Concatenate elements of a tuple in a list in python

Question:

I have a list of tuples that has strings in it
For instance:

[('this', 'is', 'a', 'foo', 'bar', 'sentences')
('is', 'a', 'foo', 'bar', 'sentences', 'and')
('a', 'foo', 'bar', 'sentences', 'and', 'i')
('foo', 'bar', 'sentences', 'and', 'i', 'want')
('bar', 'sentences', 'and', 'i', 'want', 'to')
('sentences', 'and', 'i', 'want', 'to', 'ngramize')
('and', 'i', 'want', 'to', 'ngramize', 'it')]

Now I wish to concatenate each string in a tuple to create a list of space separated strings.
I used the following method:

NewData=[]
for grams in sixgrams:
       NewData.append( (''.join([w+' ' for w in grams])).strip())

which is working perfectly fine.

However, the list that I have has over a million tuples. So my question is that is this method efficient enough or is there some better way to do it.
Thanks.

Asked By: alphacentauri

||

Answers:

The list comprehension creates temporary strings. Just use ' '.join instead.

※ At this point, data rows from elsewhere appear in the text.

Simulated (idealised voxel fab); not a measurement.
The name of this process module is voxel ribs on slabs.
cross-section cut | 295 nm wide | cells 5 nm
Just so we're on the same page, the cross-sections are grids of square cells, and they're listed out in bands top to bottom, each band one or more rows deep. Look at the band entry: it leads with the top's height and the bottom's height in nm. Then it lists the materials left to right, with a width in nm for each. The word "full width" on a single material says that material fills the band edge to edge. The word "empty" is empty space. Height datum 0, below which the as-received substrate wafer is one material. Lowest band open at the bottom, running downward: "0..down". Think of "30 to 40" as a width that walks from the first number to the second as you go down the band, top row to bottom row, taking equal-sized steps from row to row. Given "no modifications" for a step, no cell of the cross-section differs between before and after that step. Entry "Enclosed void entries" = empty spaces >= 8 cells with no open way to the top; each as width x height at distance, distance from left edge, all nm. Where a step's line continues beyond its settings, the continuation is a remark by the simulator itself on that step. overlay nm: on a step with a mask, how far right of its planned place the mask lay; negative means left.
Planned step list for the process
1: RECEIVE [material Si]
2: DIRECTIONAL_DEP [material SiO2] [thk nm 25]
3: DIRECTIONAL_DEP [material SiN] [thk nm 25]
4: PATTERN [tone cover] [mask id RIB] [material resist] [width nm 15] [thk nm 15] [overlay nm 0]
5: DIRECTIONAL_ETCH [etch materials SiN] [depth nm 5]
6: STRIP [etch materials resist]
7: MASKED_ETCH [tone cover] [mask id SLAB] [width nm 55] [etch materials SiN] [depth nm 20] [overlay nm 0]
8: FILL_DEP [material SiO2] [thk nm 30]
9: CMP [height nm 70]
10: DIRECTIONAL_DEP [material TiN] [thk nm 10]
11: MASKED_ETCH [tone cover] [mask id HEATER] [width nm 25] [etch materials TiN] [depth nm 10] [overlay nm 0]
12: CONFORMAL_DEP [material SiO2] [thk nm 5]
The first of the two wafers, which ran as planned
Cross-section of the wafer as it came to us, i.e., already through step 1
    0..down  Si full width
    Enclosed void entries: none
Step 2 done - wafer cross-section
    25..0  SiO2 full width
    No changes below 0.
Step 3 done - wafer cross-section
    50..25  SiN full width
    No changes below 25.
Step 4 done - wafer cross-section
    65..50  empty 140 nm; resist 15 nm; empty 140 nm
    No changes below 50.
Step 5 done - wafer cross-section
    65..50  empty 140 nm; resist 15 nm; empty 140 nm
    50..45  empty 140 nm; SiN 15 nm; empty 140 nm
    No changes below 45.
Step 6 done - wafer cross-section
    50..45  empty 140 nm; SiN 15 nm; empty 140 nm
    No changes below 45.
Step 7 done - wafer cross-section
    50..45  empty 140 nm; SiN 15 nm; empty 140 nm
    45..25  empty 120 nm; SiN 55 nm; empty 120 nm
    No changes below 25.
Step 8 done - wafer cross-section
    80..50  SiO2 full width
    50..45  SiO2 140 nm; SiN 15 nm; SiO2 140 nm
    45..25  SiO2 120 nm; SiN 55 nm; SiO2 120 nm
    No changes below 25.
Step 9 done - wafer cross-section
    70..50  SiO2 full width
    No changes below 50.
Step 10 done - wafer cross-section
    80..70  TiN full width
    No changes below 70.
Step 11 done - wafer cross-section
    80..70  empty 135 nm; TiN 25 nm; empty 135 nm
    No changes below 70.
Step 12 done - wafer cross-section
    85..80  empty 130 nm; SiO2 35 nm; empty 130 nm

>>> words_list = [('this', 'is', 'a', 'foo', 'bar', 'sentences'),
...               ('is', 'a', 'foo', 'bar', 'sentences', 'and'),
...               ('a', 'foo', 'bar', 'sentences', 'and', 'i'),
...               ('foo', 'bar', 'sentences', 'and', 'i', 'want'),
...               ('bar', 'sentences', 'and', 'i', 'want', 'to'),
...               ('sentences', 'and', 'i', 'want', 'to', 'ngramize'),
...               ('and', 'i', 'want', 'to', 'ngramize', 'it')]
>>> new_list = []
>>> for words in words_list:
...     new_list.append(' '.join(words)) # <---------------
... 
>>> new_list
['this is a foo bar sentences', 
 'is a foo bar sentences and', 
 'a foo bar sentences and i', 
 'foo bar sentences and i want', 
 'bar sentences and i want to', 
 'sentences and i want to ngramize', 
 'and i want to ngramize it']

Above for loop can be expressed as following list comprehension:

new_list = [' '.join(words) for words in words_list] 
Answered By: falsetru

You can do this efficiently like this

joiner = " ".join
print map(joiner, sixgrams)

We can still improve the performance using list comprehension like this

joiner = " ".join
print [joiner(words) for words in sixgrams]

The performance comparison shows that the above seen list comprehension solution is slightly faster than other two solutions.

from timeit import timeit

joiner = " ".join

def mapSolution():
    return map(joiner, sixgrams)

def comprehensionSolution1():
    return ["".join(words) for words in sixgrams]

def comprehensionSolution2():
    return [joiner(words) for words in sixgrams]

print timeit("mapSolution()", "from __main__ import joiner, mapSolution, sixgrams")
print timeit("comprehensionSolution1()", "from __main__ import sixgrams, comprehensionSolution1, joiner")
print timeit("comprehensionSolution2()", "from __main__ import sixgrams, comprehensionSolution2, joiner")

Output on my machine

1.5691678524
1.66710209846
1.47555398941

The performance gain is most likely because of the fact that, we don’t have to create the join function from the empty string everytime.

Edit: Though we can improve the performance like this, the most pythonic way is to go with generators like in lvc’s answer.

Answered By: thefourtheye

For a lot of data, you should consider whether you need to keep it all in a list. If you are processing each one at a time, you can create a generator that will yield each joined string, but won’t keep them all around taking up memory:

new_data = (' '.join(w) for w in sixgrams)

if you can get the original tuples also from a generator, then you can avoid having the sixgrams list in memory as well.

Answered By: lvc